We've been dealing with a mild case of choice addiction with you for years.  I was too lazy to stay the course with you when your brothers were already safely through that stage of life and had many choices.  What I failed to have the strength to do for 2-3 years, I am still paying for 8 years later.  No fun.  It's a common pitfall for large families, and one I want you to be keenly aware of.
Choices with moral consequences require a great deal of discipleship and accountability.
Example:  Screen time and content is a distinctly moral choice.  We carefully control both until well into the teenage years.  We talk often about why we limit time, and what sites or programs will decrease our sensitivity to Christ.  Bit by bit, you are given more control over both time and content.  Once completely autonomous,you are still accountable.  We encourage that accountability to transition outside the home in the late teens.  We believe every adult should have an accountability partner outside their own home for the time and content of their computer/tv usage.
Dad and mom need to prayerfully and intelligently set family rules and enforce them.
There are only two master rules:  Love & respect God (and God ordained authority) and love others as yourself.  Every other rule, large or small, has to fit within those two.  It doesn't show love or respect to others to allow your child to snap another child's crayons in half or steal their toy, even if you promise to replace them.  Allowing a child to take valuable pots, pans, and utensils to the sandbox instead of using their own sand toys doesn't show love or respect for mom, even if she "doesn't mind".  A teenager halfheartedly weeding the garden isn't showing respect for God-given authority.
The second half of this equation is mom and dad consistently enforcing the rules, day in, day out.  This is the hardest thing I have ever done in my life. I get so tired, I often have to remember why I care.  Those rules we had prayed and talked over seemed far less important at four in the afternoon after a day with three kids under five.  By 8 or 10 years old you would try to reason with me, and I had to uphold rules that even I doubted at the moment.  We'll talk about consistency a lot more in the next principle, but for now, I'll leave you with a couple of stories.

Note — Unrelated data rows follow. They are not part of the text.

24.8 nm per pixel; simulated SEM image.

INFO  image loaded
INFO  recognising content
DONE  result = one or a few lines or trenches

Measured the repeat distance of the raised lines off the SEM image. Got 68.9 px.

Example:  When we prayerfully decided that 45 minutes of screen time twice a week was more than enough, that was true no matter the weather.  I felt like world's worst mother as eleven year old Nate would sit there on rainy days writing code in his notebook with a pencil for hours after his computer time ended.  "What's the harm?" my brain would argue, "there's nothing else to do."  Fast forward four years, and his final exams for AP Computer Science as well as any and all college Comp Sci exams are paper and pencil coding, something that gives most students a tremendous challenge.  He just laughs and reminds me of his notebooks full of code as a kid.

Example:  We had a handful of non-negotiable "church rules" when you were little. There were consequences for breaking these rules every. single. time.  It didn't matter if you were tired, or "so and so was doing it," you were held responsible.  This often meant interrupting some of the only adult social time during the week to attend to a naughty child.  All three of you have been called down from the pulpit at least once.  It always tickled Daddy's funny bone to see people who had been texting, doodling, or sleeping sit up straight and pay attention after he called one of you down publicly.

As problems arose, we dealt with them in light of Love & Respect God or Love and Respect Others, not by creating infinite new rules.  

Example:  At two or three, Matt decided to hide one couple's car keys in his boot so they couldn't go home.   We didn't make rules against hiding keys, we took the time to teach him how that action didn't show love and respect for a family he dearly loved. 

Dad and mom need to train each child's strengths and weaknesses, whether or not the child sees them as "fair."
Each child is unique and special. They have their own set of weaknesses and strengths that need to be parented. While we have general age guidelines in our home, those are strongly influenced by the unique mix of character traits each child possesses.  It is only because of my God-given mission to raise each of you into His capable, devoted servants that I have the strength to parent this way.  I have the usual firstborn's sense of fair play at any cost, and often have had to pay the price when I go my way instead of God's.
Examples:  At three, you were required to stay "in arm's reach" following church services even though many of the other children your age were allowed to run and play freely. You had demonstrated more than once that you weren't able to follow rules when we weren't present.
 I have different "food rules" for Matt than I did Nate at the same age.  Nate learned to self-regulate quantity and sweets fairly young.  Matt would eat a quart of cookie dough without blinking. 
We now allow Nate several hours a day of computer time because he's programming Dad's business website and working for Google's coding apprenticeship program.  
The big takeaway?  Your children aren't miniature adults.  They have the God-given right to have two decades of loving, thoughtful training before they are fully responsible to interact with a sin-sick world.   YOU have the privilege of being their God-given teacher, coach, and mentor to prepare them to follow the Word and respond to the Holy Spirit.  Rise to your calling.

Love ya,

P.S.  My aunt and uncle, unbelievers, exercised authority and raised four stable, moral, civic-minded men.  I admire all of my cousins immensely.  While it is harder to make a case for parental authority without God, it isn't impossible. 


  1. Mrs. Rebecca, I appreciate you sharing these letters online for others to benefit from. My husband and I are about (Lord willing) to reach our 1-year anniversary, and we often talk about how we will raise our children (in the future, if He wills) in the Lord. It seems a daunting task, but a great privilege, to raise soldiers for Christ. Reading about other parents' journeys is incredibly helpful. I've not found another site quite like yours! You are so open about what works/what doesn't, what you liked/what you wished you would have done differently. I appreciate finally being able to read an honest approach from someone who is attempting to uphold God and His Word.

  2. Thank you so much for writing these posts. I really need help in the direction of discipline and consistency. I struggle with it daily and your posts, so lovingly written, offer priceless guidance. Thank you.